Inivitation scroll

ORDERING THE NARRATIVE

In most films, editing serves to tell a story. This means that it determines the sequence and duration of the events told. The same story can thus give rise to very different plots , depending on the editing choices made.

8.1 – Editing and the order of the plot

There are three types of possible relationships between the story order and the order of the plot:
1) The plot is chronological,
2) It includes flashbacks,
3) It includes flash-forwards.

Crosscutting signals that several events are happening simultaneously.

N.B.: Simultaneity can also be expressed using a split screen, which involves dividing the frame into separate smaller frames. Each of these smaller frames shows a different narrative event, and all of the events shown are understood to be taking place simultaneously. Brian de Palma often used the split screen notably the films he made in the 1970s and 1980s.

8.2 – Editing and plot duration 1

The duration of the plot is generally shorter than that of the story, owing to time ellipses. The length of an ellipsis can be explicit (title cards, dialogue) or implicit. The ellipsis may or may not be signalled by an optical effect.

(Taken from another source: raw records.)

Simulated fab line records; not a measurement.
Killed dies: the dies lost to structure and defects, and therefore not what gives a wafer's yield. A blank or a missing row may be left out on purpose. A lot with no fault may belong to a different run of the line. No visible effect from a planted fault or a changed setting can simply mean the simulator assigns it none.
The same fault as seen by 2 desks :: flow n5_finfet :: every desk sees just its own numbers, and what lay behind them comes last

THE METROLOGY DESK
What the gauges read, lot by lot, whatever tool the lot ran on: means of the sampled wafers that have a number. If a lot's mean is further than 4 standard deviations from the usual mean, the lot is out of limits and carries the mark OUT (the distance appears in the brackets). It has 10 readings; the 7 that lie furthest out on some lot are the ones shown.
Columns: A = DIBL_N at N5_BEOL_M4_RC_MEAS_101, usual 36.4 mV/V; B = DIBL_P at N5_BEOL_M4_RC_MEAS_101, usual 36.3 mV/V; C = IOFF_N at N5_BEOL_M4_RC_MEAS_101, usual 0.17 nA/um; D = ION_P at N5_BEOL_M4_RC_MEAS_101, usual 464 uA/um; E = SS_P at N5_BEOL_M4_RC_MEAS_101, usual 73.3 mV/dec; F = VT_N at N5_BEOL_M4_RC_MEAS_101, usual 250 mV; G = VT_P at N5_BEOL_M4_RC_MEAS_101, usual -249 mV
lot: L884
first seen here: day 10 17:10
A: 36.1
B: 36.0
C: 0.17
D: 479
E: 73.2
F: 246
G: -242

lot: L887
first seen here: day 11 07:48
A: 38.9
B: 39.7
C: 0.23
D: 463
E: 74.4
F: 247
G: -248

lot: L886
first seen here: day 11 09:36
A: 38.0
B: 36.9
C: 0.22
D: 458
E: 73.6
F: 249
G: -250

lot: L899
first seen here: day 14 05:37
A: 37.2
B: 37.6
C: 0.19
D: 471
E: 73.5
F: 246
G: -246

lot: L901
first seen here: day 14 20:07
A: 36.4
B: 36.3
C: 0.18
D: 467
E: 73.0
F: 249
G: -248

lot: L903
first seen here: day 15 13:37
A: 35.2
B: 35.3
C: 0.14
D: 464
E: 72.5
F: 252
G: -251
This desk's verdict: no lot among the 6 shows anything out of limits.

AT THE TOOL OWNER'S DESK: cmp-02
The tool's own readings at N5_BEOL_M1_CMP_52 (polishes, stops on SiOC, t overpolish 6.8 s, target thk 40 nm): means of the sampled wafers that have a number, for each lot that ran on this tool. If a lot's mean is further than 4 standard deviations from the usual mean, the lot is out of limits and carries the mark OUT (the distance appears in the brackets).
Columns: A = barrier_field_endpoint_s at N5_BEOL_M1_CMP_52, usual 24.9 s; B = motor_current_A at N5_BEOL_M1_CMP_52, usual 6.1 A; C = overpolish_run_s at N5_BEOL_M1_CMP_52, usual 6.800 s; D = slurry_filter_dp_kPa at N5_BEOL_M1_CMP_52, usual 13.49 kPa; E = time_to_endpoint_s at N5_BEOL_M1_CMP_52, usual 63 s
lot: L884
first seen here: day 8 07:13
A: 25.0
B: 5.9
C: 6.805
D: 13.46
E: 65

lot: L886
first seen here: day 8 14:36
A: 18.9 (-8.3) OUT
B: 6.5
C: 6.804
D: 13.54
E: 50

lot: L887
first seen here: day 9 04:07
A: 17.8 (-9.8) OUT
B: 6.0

In a fast-motion sequence, the plot is also shorter than the story.

8.3 – Editing and plot duration 2

Plot duration is longer that story duration when the editing shows the same event several times, or when slow-motion or freeze framing is used.

We refer to a "real-time" film when the plot duration and story duration coincide from the beginning to the end of the film.

Most often, the two coincide at the level of a sequence, especially the sequence shot.